Director of the National Counterintelligence and Security Center William R. Evanina told a gathering of cybersecurity personnel that insider threats posed the greatest risk for Americans and U.S. National Security. “We had a horrible year last year in 2019, with indictments, arrests, convictions of clearance-holders as well as arrests, indictments, convictions of non-traditional collectors in the private sector — theft of intellectual property and trade secrets,” Evanina said at a meeting of the Institute for Critical Infrastructure Technology. “It was not a good year for industry nor the government.”

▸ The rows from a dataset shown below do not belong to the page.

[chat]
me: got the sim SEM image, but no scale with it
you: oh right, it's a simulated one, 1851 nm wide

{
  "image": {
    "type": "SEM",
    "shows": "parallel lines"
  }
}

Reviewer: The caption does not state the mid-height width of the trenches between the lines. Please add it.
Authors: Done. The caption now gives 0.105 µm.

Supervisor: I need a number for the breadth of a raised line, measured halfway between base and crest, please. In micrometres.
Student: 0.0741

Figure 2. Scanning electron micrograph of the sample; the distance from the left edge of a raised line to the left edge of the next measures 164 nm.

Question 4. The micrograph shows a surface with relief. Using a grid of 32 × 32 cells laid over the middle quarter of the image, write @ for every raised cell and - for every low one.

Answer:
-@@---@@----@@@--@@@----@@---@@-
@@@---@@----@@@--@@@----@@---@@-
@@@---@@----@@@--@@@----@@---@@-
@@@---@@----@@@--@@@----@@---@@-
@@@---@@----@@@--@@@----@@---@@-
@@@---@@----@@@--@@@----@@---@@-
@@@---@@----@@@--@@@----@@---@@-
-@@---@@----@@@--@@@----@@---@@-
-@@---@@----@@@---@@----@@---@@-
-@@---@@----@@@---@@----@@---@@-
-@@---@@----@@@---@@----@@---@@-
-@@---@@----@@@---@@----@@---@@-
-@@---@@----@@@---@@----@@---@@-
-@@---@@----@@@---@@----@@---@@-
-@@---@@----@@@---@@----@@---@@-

Foreign nations like China, Russia, Iran and North Korea are surveilling America’s critical infrastructure, incident command systems, and and stealing that imperative IC data. He added that insider threats are “constantly damaging our intellectual property and trade secrets,” but he believes people have grown “numb” to other countries’ attacks.
He also previewed a new counterintelligence strategy to be introduced on Monday. Evanina said the federal government would announce this strategy, authorized by the White House. This plan of action attempts to change U. S. perspective on who has the authority and responsibility for preventing enemies’ intelligence-collection efforts.
“From election security to foreign influence, economic security to critical infrastructure, we are going to look at everything and say it is no longer a government-just issue — it’s everyone’s issue,” he said.
Evanina and the federal government hope this new strategy will better prepare citizens to defend themselves against foreign adversaries.